City lawyer grills former CAO about bribe accusations at Winnipeg police HQ inquiry
CBC
Winnipeg’s former chief administrative officer was pressed on Wednesday about accusations he took a bribe from the contractor responsible for the city’s troubled police headquarters project — accusations Phil Sheegl maintained were untrue, contrary to what a Manitoba court determined four years ago.
City of Winnipeg lawyer Michael Finlayson made a number of suggestions to Sheegl during Wednesday cross-examination at the ongoing public inquiry into the headquarters project, including that Sheegl took money from Caspian Construction’s Armik Babakhanians as "incentive" to help the firm, which ended up securing the contract for the headquarters.
Finlayson suggested Sheegl then tried to cover it up when that money came to light around 2017, by saying the payments were linked to a land deal in Tartesso, Ariz., involving Sheegl, Babakhanians and former mayor Sam Katz, in an attempt to "fend off" possible criminal charges as RCMP investigated the project.
The inquiry was shown evidence of two payments Babakhanians made: one to Sheegl for $200,000 in 2011, and another to Katz for $127,200 in 2012. Both Katz, who testified at the inquiry last week, and Sheegl said that money was split between them as Babakhanians’s payment for the Arizona land deal.
The inquiry previously heard the $200,000 cheque to a Sheegl-controlled company from a Babakhanians-controlled company came on July 22, 2011 — two days after city council granted Sheegl the authority to award the police headquarters construction contract.

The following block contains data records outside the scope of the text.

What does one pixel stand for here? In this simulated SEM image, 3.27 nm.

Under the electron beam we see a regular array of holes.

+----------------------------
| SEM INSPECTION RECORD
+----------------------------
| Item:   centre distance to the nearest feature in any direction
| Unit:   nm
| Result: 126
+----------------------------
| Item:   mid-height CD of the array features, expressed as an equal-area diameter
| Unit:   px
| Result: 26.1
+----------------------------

Finlayson told the inquiry the payment of $327,200 "had nothing whatever to do with a property in Arizona called Tartesso, or the sale of an interest in Tartesso."
"You are totally incorrect," Sheegl replied, vehemently denying Finlayson’s series of allegations, which he described as false and "completely wrong."
Finlayson told the inquiry the city’s belief about what happened would explain why there were no communications about the land deal during the time period in question, despite the many email exchanges between Sheegl and Babakhanians, and why Sheegl didn’t tell his other business partners about the deal at the time.
Finlayson also alleged the reason one of the documents detailing the Tartesso deal is dated May 2012 is because Sheegl forgot the first payment was actually made a year before — an allegation Sheegl denied.
Finlayson’s comments to the inquiry come after a 2022 Court of King’s Bench decision that Sheegl accepted a bribe and breached his duty as a city officer by accepting $327,000 from the contractor.
Chief Justice Glenn Joyal's decision said the Tartesso deal "was a concocted story," made up in 2017 after an RCMP investigation uncovered $327,200 in payment from Babakhanians.
That decision, which ordered Sheegl to pay the city roughly $1.1 million Cdn, was upheld by the Manitoba Court of Appeal the following year.
The exchange between Sheegl and Finlayson happened during the second day of Sheegl’s testimony.
The public inquiry began earlier this month and is expected to examine the circumstances surrounding the police headquarters project and determine the measures needed to restore public confidence in the city's ability to build large, publicly funded projects.